Do you Wanky?

October 16, 2017

It's 5:31pm Saturday evening and once again I'm late. I punch the car's accelerator in a vain attempt to change lanes and break free of the huddled traffic that ensnares me. "Geesh, I knew it. I knew we should've left earlier" I tell my wife. Just then my car's GPS signals me to exit off Crenshaw Blvd. You know which one I'm talking about. The same Crenshaw Blvd. near Compton that little teenaged, pimple-faced daisy's like me used to karaoke to as we bumped 2Pac and Dr. Dre. The same one that's been forever immortalized as LA's ground zero for "the hood". "Hmm, where is Seth is taking us" I wonder to myself. "Maybe this is another one of his jokes?" For that certainly is something Seth would do, and this snowflake is now a long way from yuppy-ville. As we take a right turn, followed by a left and then another left turn. My wife and I finally arrive at the Strand Brewing Co. a.k.a. party central for the South Bay Cycling Awards. Or Wanky Awards as they are perhaps more affectionately known. Entering the building I immediately see scattered rolls of toilet paper  (more on that later) on the ground, just then I glance up and see a roll airborne and streaming towards the stage where host Seth Davidson is MC-ing. As the roll careens through the air it just ever so slightly grazes past Seth's noggin; almost a direct hit. I chuckle and think to myself "this is going to be fun".

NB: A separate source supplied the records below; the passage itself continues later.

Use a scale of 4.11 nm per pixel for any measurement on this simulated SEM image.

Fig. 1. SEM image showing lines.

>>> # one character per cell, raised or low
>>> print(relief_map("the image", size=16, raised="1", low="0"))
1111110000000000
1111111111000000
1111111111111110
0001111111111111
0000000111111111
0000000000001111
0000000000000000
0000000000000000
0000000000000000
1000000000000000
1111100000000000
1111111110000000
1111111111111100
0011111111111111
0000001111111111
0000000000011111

What exactly are the Wanky Awards you may ask? Well, first I'll tell you what they aren't. They aren't the Oscar's, or the Emmy's, or the Grammy's. The Wanky's aren't all gussied up by industry insiders, and made for industry titans, just so they can publicly pat each other on the backs. Sorry Harvey Weinstein (oops, bad timing on that)! The Wanky Awards aren't a schmoozing opportunity for your next 7 figure sporting contract. And it isn't even to acknowledge the success of anyone's particular race season. "Okay, so what the hell is it then" you're asking. The Wanky Awards are one word, authentic!

You see, what makes the Wanky Awards so special is its ability to draw people together that are truly passionate for their sport. It's not because anyone is obliged to be there, or because it's one more way to suck up to your boss so that you can keep the "dream" of making partner alive.  It's simply a moment for us cyclists to band together, take stock of the year, genuinely acknowledge those who have made an impact on our sport and to remind ourselves to not take it all too seriously. 

Why is it called the Wanky Awards? Truthfully, I don't know. Perhaps there is some deeper symbology to the title that I'm unaware of. It wouldn't be the first time this mental midget missed a beat. But since you're asking, to me its a reminder that while we cyclists can often take cycling seriously, probably too seriously, the reality is unless you're trying to secure next year's pro-level contract it's just not all that big of a deal. And there are certainly numerous things in life more important than a top 5 result on your latest Saturday group ride, or hunting down more Strava PR's. Because face it, unless those legs of yours are fuel injected with World Tour talent your time sucks!  

As the evening rolls on and after I've stuffed a mound full of marinated carnitas tacos into my mouth and guzzled a pint of Strand brewing IPA, I begin to settle into my chair and take stalk of the scene. I watch those around me who barely missed out on garnering a Wanky Award pat away their tears with the Charmin 3 ply toilet paper they were given in consolation. I watch friends mingle. Some talking about the utter beat down they took on the morning's group ride, while others seemed to be reuniting for the first time in years. I watch Seth Davidson rattle off award winners for those who have truly made a difference in their cycling community. And I think to myself, what a cool opportunity to be a part of all this. What a privilege to be among such a great group of men and women that actually care to be here. And then I ask myself, would I schlep through LA's hellish traffic and down Crenshaw Blvd. again to join in on the Wanky Awards next year? Without a doubt!